Scott Morrison now has the numbers to reintroduce temporary visas and create a fast-track assessment process that will leave asylum seekers without the right of review, after striking a deal with Clive Palmer.
Morrison’s bill is designed to clear the backlog of asylum seekers being held on Christmas Island and elsewhere in Australia. It doesn’t apply to asylum seekers being “processed” (read: arbitrarily detained) offshore on Manus Island and Nauru, or anyone arriving by boat in future.
The bill also removes most references to the United Nations Refugee Convention from the Migration Act.
“This Parliament should decide what our obligations are under these conventions,” Morrison told Parliament in introducing the bill this morning. “We’re not going to hand that off to advocates and others around the world.”
(Think “we will decide who comes to this country and the circumstances in which they come”.)
Asylum seekers will have a harder time proving they have a “well-founded fear of persecution” under the new system as the threshold for protection is raised.
In a bizarre press conference explaining his backing of the bill this morning, Palmer said the new deal was a game changer for Australia because it would allow regional employers to source labour more easily, through a new visa known as the Safe Haven Enterprise Visa. “These visa holders will be targeted to regions and encouraged to fill regional vacancies,” he said.
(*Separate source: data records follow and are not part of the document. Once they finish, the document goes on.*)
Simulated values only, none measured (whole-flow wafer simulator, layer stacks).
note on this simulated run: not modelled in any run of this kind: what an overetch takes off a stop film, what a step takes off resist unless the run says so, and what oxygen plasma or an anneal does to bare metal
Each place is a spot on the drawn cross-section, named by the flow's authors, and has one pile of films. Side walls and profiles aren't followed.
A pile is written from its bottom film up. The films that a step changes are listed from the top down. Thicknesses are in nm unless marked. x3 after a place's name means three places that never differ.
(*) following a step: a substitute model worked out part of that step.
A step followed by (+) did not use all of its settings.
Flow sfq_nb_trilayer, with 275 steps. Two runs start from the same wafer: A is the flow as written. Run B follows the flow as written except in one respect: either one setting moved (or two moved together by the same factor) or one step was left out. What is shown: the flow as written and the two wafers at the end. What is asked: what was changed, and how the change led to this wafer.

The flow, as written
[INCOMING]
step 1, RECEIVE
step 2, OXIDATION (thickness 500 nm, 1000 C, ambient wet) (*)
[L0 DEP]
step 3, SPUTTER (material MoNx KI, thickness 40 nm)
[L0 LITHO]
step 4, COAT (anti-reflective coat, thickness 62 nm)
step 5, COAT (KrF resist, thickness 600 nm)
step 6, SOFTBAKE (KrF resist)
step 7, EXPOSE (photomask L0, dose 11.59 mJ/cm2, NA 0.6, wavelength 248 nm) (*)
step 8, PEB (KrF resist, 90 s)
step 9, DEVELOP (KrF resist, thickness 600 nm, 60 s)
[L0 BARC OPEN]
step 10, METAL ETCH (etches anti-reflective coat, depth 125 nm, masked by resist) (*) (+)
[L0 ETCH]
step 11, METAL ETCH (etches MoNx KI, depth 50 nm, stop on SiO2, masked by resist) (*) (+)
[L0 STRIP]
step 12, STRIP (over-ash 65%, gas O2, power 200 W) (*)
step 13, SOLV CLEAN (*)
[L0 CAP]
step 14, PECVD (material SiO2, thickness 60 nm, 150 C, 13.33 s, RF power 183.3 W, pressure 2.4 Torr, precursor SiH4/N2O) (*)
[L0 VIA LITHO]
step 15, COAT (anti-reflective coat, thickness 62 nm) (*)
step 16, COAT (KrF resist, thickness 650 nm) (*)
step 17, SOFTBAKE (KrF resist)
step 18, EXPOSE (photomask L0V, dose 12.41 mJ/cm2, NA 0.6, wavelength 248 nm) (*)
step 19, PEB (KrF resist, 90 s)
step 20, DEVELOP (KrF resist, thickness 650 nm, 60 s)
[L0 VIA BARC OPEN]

But without the right of review, and with a tighter conditions for what constitutes a refugee, it’s likely that many of the 30,000 people currently eligible for the visa will in fact be sent home — something that Morrison indicated in his own press conference this morning.
Palmer is either playing wilfully ignorant or he’s been sold a pup. No amount of silver lining will make this deal anything other than a rubber stamp to the Coalition’s increasingly arbitrary war on asylum seekers.